Student organizations to host all-day rally on campus for final day of voter registration

Sarah Philips

With Election Day 28 days away, student organizations are rushing to register students to vote before the deadline today at midnight.

Civic engagement groups on campus, such as Hook the Vote and UT Votes, are holding an all-day voter registration event and a voter rally at 6 p.m. in a last-minute attempt to register students. 

Groups will be registering voters from 9 a.m. to 6 p.m. at Gregory Gym and the West and East mall, and 6 p.m. to midnight at the Main Mall. 

“We’re having a huge rally on the last day to register to vote with a bunch of other organizations that do civic engagement,” said Richelle King, president of Texas Rising. “There’s going to be music, a pet sanctuary, puppies, prizes and food. Everything and anything we can do to get people to turn out to vote.”

On Sept. 27, National Voter Registration Day, groups such as these registered more than 1,200 students to vote in the upcoming election, and Travis County beat a record by registering 90 percent of the county’s eligible voters, according to the Austin American Statesman. University Democrats said they’ve registered more than 5,000 voters this semester.

As reported by the Texas Tribune in March, Texas had the second-lowest voter turnout rate in the primaries, beating only Louisiana, which requires voters to register as a Democrat or Republican before voting in their respective primaries. 

King said the low voter turnout rate in Texas makes the job of volunteer deputy registrars even more important. 

“Texas has extremely low voter turnout rates especially among millennials, so it’s really imperative that folks like us that are [volunteer deputy registars] engage our peers in the voting process,” King said.

Psychology sophomore Samantha Brewer, a VDR and resident assistant, said voters in younger generations don’t realize the importance of their ballot. 

“I think that people in our generation don’t consider how important their voice is,” Brewer said. “I’ve been paying bills since I was 16, so I think it’s very important that we are registered because our voices do matter.”

To register to vote in Texas, voters must be U.S. citizens and be 17 years and 10 months of age. Voters can be registered at the county voter registrar’s office or be registered by a VDR from their own county.

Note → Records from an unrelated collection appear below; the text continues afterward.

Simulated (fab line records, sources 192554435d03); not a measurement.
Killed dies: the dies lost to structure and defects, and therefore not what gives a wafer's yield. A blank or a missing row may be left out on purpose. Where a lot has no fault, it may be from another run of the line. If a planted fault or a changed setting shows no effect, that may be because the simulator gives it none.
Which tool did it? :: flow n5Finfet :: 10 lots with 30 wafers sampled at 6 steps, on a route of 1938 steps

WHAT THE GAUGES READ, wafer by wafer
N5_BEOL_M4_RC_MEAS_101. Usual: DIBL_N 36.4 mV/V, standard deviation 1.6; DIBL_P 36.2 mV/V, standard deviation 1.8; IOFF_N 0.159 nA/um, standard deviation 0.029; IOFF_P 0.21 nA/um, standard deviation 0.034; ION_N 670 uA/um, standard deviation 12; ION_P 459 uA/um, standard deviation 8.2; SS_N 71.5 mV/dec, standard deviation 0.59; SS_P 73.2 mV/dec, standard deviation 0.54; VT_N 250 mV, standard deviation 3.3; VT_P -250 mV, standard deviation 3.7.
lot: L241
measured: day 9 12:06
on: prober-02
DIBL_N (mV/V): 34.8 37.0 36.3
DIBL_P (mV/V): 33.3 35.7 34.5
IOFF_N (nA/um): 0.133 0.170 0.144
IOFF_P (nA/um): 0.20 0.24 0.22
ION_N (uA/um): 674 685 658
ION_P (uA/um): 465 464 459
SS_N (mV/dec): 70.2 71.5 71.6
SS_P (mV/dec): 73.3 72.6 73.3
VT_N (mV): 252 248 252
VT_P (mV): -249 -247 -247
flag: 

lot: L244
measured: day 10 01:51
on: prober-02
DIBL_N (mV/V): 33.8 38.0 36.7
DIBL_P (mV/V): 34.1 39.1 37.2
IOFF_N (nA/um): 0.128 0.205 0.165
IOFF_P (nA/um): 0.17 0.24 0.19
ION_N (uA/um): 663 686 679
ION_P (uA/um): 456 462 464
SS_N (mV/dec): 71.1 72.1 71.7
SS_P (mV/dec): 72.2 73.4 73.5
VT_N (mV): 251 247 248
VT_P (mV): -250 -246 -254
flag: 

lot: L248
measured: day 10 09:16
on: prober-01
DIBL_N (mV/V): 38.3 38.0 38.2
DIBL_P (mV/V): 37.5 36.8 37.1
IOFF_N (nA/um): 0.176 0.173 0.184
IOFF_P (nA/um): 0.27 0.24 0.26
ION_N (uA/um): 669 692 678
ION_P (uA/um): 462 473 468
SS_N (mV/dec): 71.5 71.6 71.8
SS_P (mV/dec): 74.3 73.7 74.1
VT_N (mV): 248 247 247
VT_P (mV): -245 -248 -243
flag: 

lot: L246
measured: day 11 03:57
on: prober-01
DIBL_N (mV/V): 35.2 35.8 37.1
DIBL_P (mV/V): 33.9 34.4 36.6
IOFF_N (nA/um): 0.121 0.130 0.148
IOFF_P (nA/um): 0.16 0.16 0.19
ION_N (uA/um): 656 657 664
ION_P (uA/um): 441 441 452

After filling out and submitting a voter registration form, registered voters will be mailed a registration certificate within 30 days. Voters have to cast their ballot in their own precinct, which can be found on the
registration certificate. 

If voters are unsure about their registration status, they can visit and check using their driver’s license number, first and last name and date of birth, or the voter unique identifier that appears on their
registration certificate. 

In order to vote on Election Day, voters must bring this registration certificate and a form of identification to the polls. If a voter does not possess an acceptable form of ID, they must fill out a Reasonable Impediment Declaration. To be eligible to vote with an impediment declaration, voters must indicate one of the following impediments: lack of transportation, disability or illness, lack of birth certificate or documents necessary to get a photo ID, work schedule, family responsibilities, lost or stolen photo ID, having applied for an ID but not received it yet or another reasonable impediment.